Learning Module Three

Student Voice

The Content Generation Academy logo which is a simple outlined illustration of a building with a traingle roof and three pillars.

Step One

Read the Lesson

Whether or not students play a direct role in your school’s content creation, student voice should be a central consideration in its social media strategy. Your social media content should reflect the diverse and unique voices of the staff and students who represent your school community. In this way, student voice is closely tied to the elements of storytelling outlined in the first learning module. 
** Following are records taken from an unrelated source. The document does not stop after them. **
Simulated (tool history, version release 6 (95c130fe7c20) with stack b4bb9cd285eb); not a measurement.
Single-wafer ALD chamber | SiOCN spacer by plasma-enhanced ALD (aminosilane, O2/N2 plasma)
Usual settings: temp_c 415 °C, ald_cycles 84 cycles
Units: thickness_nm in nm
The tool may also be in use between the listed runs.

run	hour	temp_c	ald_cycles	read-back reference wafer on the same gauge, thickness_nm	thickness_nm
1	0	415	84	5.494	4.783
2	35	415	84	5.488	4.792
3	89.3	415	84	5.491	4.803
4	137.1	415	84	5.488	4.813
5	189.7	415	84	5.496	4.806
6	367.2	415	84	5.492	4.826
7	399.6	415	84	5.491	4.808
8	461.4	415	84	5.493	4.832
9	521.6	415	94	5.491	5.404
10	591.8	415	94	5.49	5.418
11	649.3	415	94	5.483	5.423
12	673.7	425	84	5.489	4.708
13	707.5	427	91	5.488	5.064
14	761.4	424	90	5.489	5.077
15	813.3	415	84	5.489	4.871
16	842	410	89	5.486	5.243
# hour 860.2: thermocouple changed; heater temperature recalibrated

Representation on Social Media

It’s important to consider how groups within your school community are represented on social media. There are several ways to approach this: You might, for example, have unique social profiles for your school district and one for each building. You might also have separate social accounts representing groups within your school community (e.g. the athletics department, the baseball team, the English department, the drama club, the school mascot). When deciding how to structure your accounts, it’s important to consider where your school or district has existing pages with established followings. It’s also useful to look at what is feasible from an administration standpoint, and how you will collect and curate content across numerous accounts within your school in a way that amplifies student voices within each group.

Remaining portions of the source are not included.